I met a man at the dog park this week who very loudly told me three things about himself, in this order: He is Jewish, he is an atheist, and he is a doctor.
And then one more thing: he has no use for religion but believes in the Jewish golden rule. What he meant by the Jewish golden rule is a statement by Hillel, who is quoted in the Talmud as saying, “do not do unto others that which is hateful to you.”
I wasn’t sure why he was so anxious to tell me all this, and then realized that someone had told him that I’m a rabbi. Knowing that, he wanted to confront my beliefs. He wanted to prove that religion isn’t important. And he wanted to do it loudly and publicly.
But all he proved is that religion isn’t important to him. He had found a way to create his own understanding of how to live without engaging with any religious practice or belief….but I think he forgot that the first thing he told me about himself was that he is Jewish.
He was struggling, and that’s why he wanted to talk to me, why he wanted me to admit to him that religion is about worshiping God, so he could tell me that there is no God. I disappointed him. But maybe he wasn’t disappointed, maybe I told him exactly what he wanted to hear, or at least what he needed to hear.
Because I said that for me, religion is much more than worship. Religion gives us a framework for living, a way to engage with ourselves, with others in the community, and with the Divine. It helps us find meaning in a world that can seem chaotic and confused. Religion is indeed about inaction – not doing that which is hateful to another. And it also is about action – doing good in the world, making the world a better place.
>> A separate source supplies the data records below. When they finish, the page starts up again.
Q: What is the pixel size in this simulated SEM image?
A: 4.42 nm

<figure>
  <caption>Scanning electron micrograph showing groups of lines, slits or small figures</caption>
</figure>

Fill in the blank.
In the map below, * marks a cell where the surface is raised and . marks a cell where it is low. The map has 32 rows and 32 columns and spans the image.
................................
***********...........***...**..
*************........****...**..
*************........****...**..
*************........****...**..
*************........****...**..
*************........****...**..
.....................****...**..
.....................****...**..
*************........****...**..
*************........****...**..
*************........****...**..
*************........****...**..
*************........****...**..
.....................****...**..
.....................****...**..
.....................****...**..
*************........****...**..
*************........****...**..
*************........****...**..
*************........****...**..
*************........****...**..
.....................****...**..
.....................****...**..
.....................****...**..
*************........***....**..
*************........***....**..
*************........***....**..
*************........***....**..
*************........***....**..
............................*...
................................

Unbeknownst to himself, in a very real way he was re-enacting the Talmudic tale about Hillel. In it, a prospective convert went to a rabbi named Shammai and asked that he teach him all of Judaism while standing on one foot. Shammai hit him with a stick and drove him away.
So the prospective convert went to Hillel and made the same request. Hillel replied: “That which is hateful unto you do not do to your neighbor. This is the whole of the Torah. The rest is commentary. Go forth and study.” According to the Talmud, the man took Hillel’s advice and went on to become a rabbi himself.
Hillel did much more than simply espouse a golden rule. He taught about inclusion and kindness, about the gifts that religion can give us. Shammai beat someone with a stick and embarrassed him, but Hillel did what was silly (stand on one foot) and boil all of Torah to one principle (a seeming absurdity) rather than embarrass his questioner.
My dog-owning Jewish-atheist-doctor wanted to challenge and perhaps even embarrass me. In that moment, by the grace of God, the warm sunlight, and the dog by my side, I was able to emulate Hillel and respond with kindness and inclusion.
As Rabbi David Markus said when I told him this story, “It turns out that the doctor’s “golden rule” example was spot on, though not for the reason he imagined.”
Religion gives us the tools to find meaning in every day activities, and elevate those simple acts – waking, eating, going to the dog park – by doing them with intentionality, with kindness and with humor. Our task is to treat each other with kindness and patience, to go forth and study, and use what we have learned to make the world a better place.